Australia, India, Japan and the United States successfully conducted Exercise Malabar in Sydney and across Australia’s east coast from 10 to 21 August. Supported by more than 2,000 personnel across the four nations, Exercise Malabar incorporated high-end anti-submarine, air-defence and gunnery exercises, aviation and communication operations, and cultural and sporting activities.
This was the 27th iteration of Exercise Malabar and the first time Australia hosted the maritime training activity, reinforcing Australia’s commitment to working with our partners for an open, secure and resilient region.
The Royal Australian Navy’s HMAS Brisbane, HMAS Choules and a submarine were joined by Indian Navy Ships Kolkata and Sahyadri, Japanese Ship Shiranui and United States ShipRafael Peralta, and a United States submarine.
Australian air assets included MH-60R Seahawk helicopters and Royal Australian Air Force F-35A Lightning II, Hawk 127 and P-8A Poseidon aircraft, with India and the United States providing a P-8I and P-8 aircraft respectively.
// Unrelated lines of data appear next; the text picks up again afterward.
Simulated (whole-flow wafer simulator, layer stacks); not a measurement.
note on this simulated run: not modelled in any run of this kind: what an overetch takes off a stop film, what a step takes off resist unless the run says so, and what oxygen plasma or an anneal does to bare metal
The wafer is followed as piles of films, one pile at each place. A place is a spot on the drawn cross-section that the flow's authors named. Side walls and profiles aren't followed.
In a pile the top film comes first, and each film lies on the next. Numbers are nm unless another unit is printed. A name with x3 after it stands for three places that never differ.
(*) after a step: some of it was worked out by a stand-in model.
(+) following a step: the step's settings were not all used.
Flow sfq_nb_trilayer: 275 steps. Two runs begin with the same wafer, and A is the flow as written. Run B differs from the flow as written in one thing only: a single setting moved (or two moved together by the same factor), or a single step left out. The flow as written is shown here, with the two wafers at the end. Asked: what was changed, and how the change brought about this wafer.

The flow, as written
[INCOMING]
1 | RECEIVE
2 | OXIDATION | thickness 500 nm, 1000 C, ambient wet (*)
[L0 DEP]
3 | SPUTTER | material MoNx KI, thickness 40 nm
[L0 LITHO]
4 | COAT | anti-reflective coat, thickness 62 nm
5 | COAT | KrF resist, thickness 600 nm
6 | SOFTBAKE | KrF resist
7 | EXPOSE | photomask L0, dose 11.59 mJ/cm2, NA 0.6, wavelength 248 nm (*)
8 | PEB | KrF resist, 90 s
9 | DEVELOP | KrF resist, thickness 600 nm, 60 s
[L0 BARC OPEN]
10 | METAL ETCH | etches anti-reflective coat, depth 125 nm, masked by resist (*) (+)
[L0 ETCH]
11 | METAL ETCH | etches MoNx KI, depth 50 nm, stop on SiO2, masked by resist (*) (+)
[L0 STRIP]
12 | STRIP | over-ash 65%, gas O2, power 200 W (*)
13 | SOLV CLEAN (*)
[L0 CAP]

Commander Australian Fleet Rear Admiral Christopher Smith said: “The Royal Australian Navy was honoured to lead Exercise Malabar and bring officers and sailors of the navies of India, Japan and the United States to Sydney to experience Australia and deepen relationships between our people. Understanding common values across partner nations is as important as the exercise itself, and Malabar provided an opportunity to build the personal relationships between our people that enable us to go beyond simply working through procedures to a place of deeper trust and respect. Strong navy-to-navy relationships are fostered by regular participation in exercises such as Malabar, which deepen interoperability and integration across both people and capability.”
INS Sahyadri Commanding Officer Captain Rajan Kapoor said “Exercise Malabar was conducted in the utmost professional manner. As the days passed by, the complexity of the training exercises increased which helped us to achieve our objectives – we could learn a lot from each other’s perspective. There are certain differences in the way we operate, however Exercise Malabar has only paved the way for even closer joint operations in reaching our goal of regional cooperative engagement, interoperability and preparedness.”
INS Kolkata Commanding Officer Captain Sharad Sinsunwal said: “Exercise Malabar has surpassed previous iterations in complexity of exercises and flexibility to change. Australia has outdone itself in organising a fun-filled, yet professional harbour phase, followed by a thoroughly engaging sea phase. The epitome of interoperability has been the frequency and ease with which managing training activities have been rotated between member nations.”
JS Shiranui Commanding Officer, Commander MINAMI Kazuhiro, JMSDF, said: “It was my great pleasure to participate in Exercise Malabar. It provided the Japanese Maritime Self-Defense Force the opportunity to enhance our tactical skills, improve interoperability and to deepen cooperative relationship with the Australian, Indian and United States navies throughout the exercise as well as the participating air forces. I believe this exercise contributes to peace and stability in the Indo-Pacific region and strengthens maritime order.”
USS Rafael Peralta Commanding Officer, Commander CT Cooper, USN, said: “Exercise Malabar has been an outstanding opportunity to forge close friendships, exchange cultures and strengthen our understanding of each other’s professional capabilities. We absolutely demonstrated our four nations’ abilities to collectively travel tens of thousands of miles, come together, and work as a combined joint naval group. It has been honour to join our partners in this high-end exercise to promote interoperability, military cooperation and a free and open Indo-Pacific region.”